Arbitration of employment claims
Employee challenges an arbiration agreement.
On March 16, 2015, the First District Court of Appeal considered an employee’s challenge to an arbitration agreement she signed as a condition of employment. In Serafin v. Balco Properties Ltd., LLC (Cal. App. 1st Dist. Mar. 16, 2015) 2015 Cal. App. LEXIS 238, Ms. Serafin sought to avoid an unfavorable arbitration decision by contending that the trial court improperly ordered the parties to arbitration. She asserted that there was no valid agreement, and, alternatively, if there was an agreement it could not be enforced.
Ms. Serafin claimed she did not agree to arbitration because the two-page policy document she signed was merely an acknowledgment that she read and understood it. The court of appeal disagreed. In contrast to situations in which an arbitration provision was buried in a lengthy employee handbook, in this case the arbitration policy was a separate document and clearly labeled. In addition, the acknowledgment language was followed by a statement about the employee agreeing to comply with the policy.
Ms. Serafin also challenged the existence of an agreement because her employer reserved the right to change the arbitration policy at any time. The appellate court pointed to several court of appeal decisions which have established that an employer’s reservation of rights is limited by its obligation to make any changes in good faith. As a result, the agreement was not illusory.
Ms. Serafin contended that the arbitration agreement could not be enforced on grounds it was unconscionable: this requires a showing that it was the result of unequal bargaining power (procedural) and created one-sided or overly harsh results (substantive). The court in Serafin found procedural unconscionability because it was a “take it or leave it” agreement, but only to a limited degree because the provisions were highlighted for the employee. Furthermore, although the rules of the American Arbitration Association were not attached to the policy despite their application, the policy indicated that Ms. Serafin could obtain a copy of the rules from Human Resources or the Association.

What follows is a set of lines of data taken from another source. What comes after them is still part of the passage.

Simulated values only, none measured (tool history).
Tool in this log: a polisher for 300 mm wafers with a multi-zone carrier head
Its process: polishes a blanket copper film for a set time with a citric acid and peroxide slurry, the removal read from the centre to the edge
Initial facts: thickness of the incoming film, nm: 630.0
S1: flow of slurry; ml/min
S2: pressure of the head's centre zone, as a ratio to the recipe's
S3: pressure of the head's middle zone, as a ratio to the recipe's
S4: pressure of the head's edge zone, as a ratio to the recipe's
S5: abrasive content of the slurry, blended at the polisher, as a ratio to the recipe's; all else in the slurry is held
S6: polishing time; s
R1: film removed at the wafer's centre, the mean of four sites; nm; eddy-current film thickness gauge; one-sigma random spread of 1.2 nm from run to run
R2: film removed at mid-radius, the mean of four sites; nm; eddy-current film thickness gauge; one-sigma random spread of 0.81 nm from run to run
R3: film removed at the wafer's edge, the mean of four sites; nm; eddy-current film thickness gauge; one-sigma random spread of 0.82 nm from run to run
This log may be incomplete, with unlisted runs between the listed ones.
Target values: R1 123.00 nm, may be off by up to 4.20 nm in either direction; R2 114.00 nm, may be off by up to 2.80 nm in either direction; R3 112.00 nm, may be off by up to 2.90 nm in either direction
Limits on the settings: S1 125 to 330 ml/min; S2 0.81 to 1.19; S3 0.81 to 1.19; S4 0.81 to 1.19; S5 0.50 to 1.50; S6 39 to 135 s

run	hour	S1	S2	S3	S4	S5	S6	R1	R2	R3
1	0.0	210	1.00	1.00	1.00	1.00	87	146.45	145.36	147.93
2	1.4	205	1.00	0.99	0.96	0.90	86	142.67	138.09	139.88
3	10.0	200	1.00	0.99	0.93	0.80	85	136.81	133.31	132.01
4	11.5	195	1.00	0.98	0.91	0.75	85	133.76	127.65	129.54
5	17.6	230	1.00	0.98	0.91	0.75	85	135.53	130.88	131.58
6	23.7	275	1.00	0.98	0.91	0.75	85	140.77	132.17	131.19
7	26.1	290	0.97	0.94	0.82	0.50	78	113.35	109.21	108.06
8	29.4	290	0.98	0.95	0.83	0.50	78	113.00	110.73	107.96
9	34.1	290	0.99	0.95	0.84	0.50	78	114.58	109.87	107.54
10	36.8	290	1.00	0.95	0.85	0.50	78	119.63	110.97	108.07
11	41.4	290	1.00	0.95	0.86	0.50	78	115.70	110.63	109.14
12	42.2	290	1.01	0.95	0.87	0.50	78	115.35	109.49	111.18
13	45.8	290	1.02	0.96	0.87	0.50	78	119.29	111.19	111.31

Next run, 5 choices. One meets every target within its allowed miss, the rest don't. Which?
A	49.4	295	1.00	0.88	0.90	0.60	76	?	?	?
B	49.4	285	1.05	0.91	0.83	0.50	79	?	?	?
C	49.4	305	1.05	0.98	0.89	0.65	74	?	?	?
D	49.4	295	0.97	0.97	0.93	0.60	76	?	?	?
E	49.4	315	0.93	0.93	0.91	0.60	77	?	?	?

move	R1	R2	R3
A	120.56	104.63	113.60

As a result, Ms. Serafin had to establish a strong showing of substantive unconscionability. The court of appeal concluded she failed to do so. It rejected her “one-sided” contention that the policy only applied to claims employees might bring given its broad language that arbitration was required for any claims arising out of her employment. The appellate court acknowledged that the policy contained an unconscionable provision that prevented Ms. Serafin from recovering attorney fees and costs if she prevailed. But since the trial court severed this provision, and ordered that such fees and costs were available, Ms. Serafin could not demonstrate sufficient substantive unconscionability.
This decision reinforces the difficulty in challenging arbitration agreements.